Audio Books
Thanks to my lovely work computer (which puts out radio static you wouldn't believe), I can't listen to the radio at work. So I have to rely on my music CDs or audiobook CDs and mp3s. I much prefer the latter. I don't like to listen to music when I'm doing something else; either it's too interesting to be background or too background to keep me interested. Also, there's only so many times you can listen to the same song without getting sick of it. (Which is why commercial radio is the most boring thing on Earth, especially now that the stations' repertoires are so small.) So it's audiobooks for me.
If your workplace has a liberal internet policy and a fast pipeline, then the online version of BBC7 is definitely the place to be. They read stories to you, as well as broadcasting classic comedy shows. But alas, I'm out of luck there. So the library is my friend. Library versions of audiobooks are nearly always unabridged. Also, you've already paid taxes for them, so if you don't use the library, you're wasting your own money. But what if the library isn't quite enough?
My next recommendation used to be "mp3.com", but that's gone. (For all practical purposes.) So here's a few good deals.
Audiobooksforfree.com has hundreds of public domain books available for free download and read by human beings. The catch is that the free version is only 8k, which means it sounds like somebody reading a book behind an electric fan in the summertime. But...it is read by human beings with English accents, and the books are really good ones. Naturally, they would like you to pay money and get the better versions...and I admit to being tempted. I've spent more than a hundred bucks at a bookstore in my time, and I certainly didn't get hundreds of audiobook files on DVD for it.
Christian Classics Ethereal Library has an mp3 section. Ruth Lomas does not have an English accent, and you do get to hear her turning the pages. But all in all, I very much enjoyed her reading of Chesterton's story "The Trees of Pride". If you ever wanted to read Anna Karenina or the Fioretti, you can download it here!

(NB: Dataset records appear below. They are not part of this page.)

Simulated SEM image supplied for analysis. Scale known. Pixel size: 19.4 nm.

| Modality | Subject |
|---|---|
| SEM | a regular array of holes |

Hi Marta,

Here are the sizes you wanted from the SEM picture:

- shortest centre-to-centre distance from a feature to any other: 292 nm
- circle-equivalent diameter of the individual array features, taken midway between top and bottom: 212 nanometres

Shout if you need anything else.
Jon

Radio Gutenberg is the audio download page for Project Gutenberg. They now have audio versions of all the Gutenberg texts of Doyle, Conrad, Dickens, Twain, Wells, Verne, London, Eliot, Defoe, Melville, Hardy, Burroughs, and Wharton, and single audio files by many other authors. This is a great resource for long car trips and the like. The Gutenberg audio archives also include American folksongs performed by Roger McGuinn and old jazz, opera, and classical recordings of public domain pieces, as well as early gramophone records teaching Spanish and typing. This is great stuff.
Wil McCarthy put out his 2003 book The Wellstone in audiobook format for free download. Problem is, it's not read by a real human being but a voice synthesizer. Even a good voice synthesizer is just that. However, I'll admit to having been driven by desperation in the past to use the accessibility software on my work computer to read a text file through my headphones while I performed some mindnumbingly boring task, and it's definitely better than nothing. I applaud Mr. McCarthy's act of kindness.
This should keep me busy for a while, and maybe even teach me something. Better than mindnumbing boredom any day.